Patrick Arippol, DGF Investimentos: Absolutely, well it’s light years really, the snapshot I have is from 2002 when I left Brazil doing startups here, and really learning how little innovation is really easy to pursue in terms of entrepreneurship. And nowadays it’s light years ahead so when I look at entrepreneurs that are going at it today, compared to myself and to other professionals, the ecosystem is a lot more robust. The critical mass is there so when technology, information technology which is one of the areas we need to invest in, we see the critical mass where you’re able to get a company off the ground, help the entrepreneur get to a significant level at which point they can see exits or to see interesting joint ventures. So I guess if I were to summarize my viewpoint of VC or entrepreneurship in the bubble years I guess and today is that it’s really light years ahead. Today if I were to compare with United States as I read what it was like in the 1980s, maybe early ’90s, it’s probably at about that stage, so there’s a long way still to go and develop the market but it’s substantially ahead of what it was like 10 years ago.

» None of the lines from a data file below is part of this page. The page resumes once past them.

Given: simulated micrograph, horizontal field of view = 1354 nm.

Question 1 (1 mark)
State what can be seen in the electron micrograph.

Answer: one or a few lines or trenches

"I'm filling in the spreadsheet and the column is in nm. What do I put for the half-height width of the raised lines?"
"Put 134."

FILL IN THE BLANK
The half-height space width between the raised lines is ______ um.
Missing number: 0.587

Marcus Regueira, FIR Capital: I would, first of all completely ditto, and the fact that the entrepreneurs in Brazil are much more aware of the need of governance, and management, and structure, and what venture capital is all about. There is a great difference in Brazil in the last six, seven years and thanks to MIF, thanks to some of the Brazilian government institution have been the association ABVCAP that all in a concerted effort with the regulators, with the association with the institutional investors, all in six, seven years have literally changed the landscape and turned Brazil in a clearly enabling environment, really differentiated I would say from certain emerging markets that investors, outside investors might have in mind.

Snow: Susana, what to you are some milestones as you look at, you know, the years that you’ve overseen sort of ecosystem development in Brazil, what strikes you as being very notable in recent developments?

Susana Garcia-Robles, Multilateral Investment Fund, IADB:
Yeah what Marcus said was really interesting because when we approved our first investment in 1998, his fund, innovation and the ecosystem was very different. So entrepreneurs who were not innovative paid the price when the market was not ready for them, so with that deal not to be then? No, because it really helped us to understand a lot of lessons of how you need to make the focus market assistance. But in 1998 the innovative program was not in effect, the universities and the research centers were not focused on commercializing their products, so for example, one of our investments in another fund, I mean the guy was great and to this day, he has a company that is unique, but he was so focused on being a researcher and not an entrepreneur, and the environment was not helping him go and take that leap. Today we have, Endeavor was not in the region, for example, it was with the MIF grant that Endeavor came to be in Latin American in 1998 and success and grants given to them. So today we have Endeavor we have the InnoVAR program, we have the 21 to 12 accelerators, we have seed funds, we have angel networks. So it is almost like peer pressure right, now you don’t have to apologize to be an entrepreneur. Before if you were an entrepreneur that was the final, ‘Oh you are in between jobs, the one you just were fired from and the one you’re looking to get.’ Now to be an entrepreneur, it’s something that gives you status, I want to do something that is innovative, that was non-existent in 1998.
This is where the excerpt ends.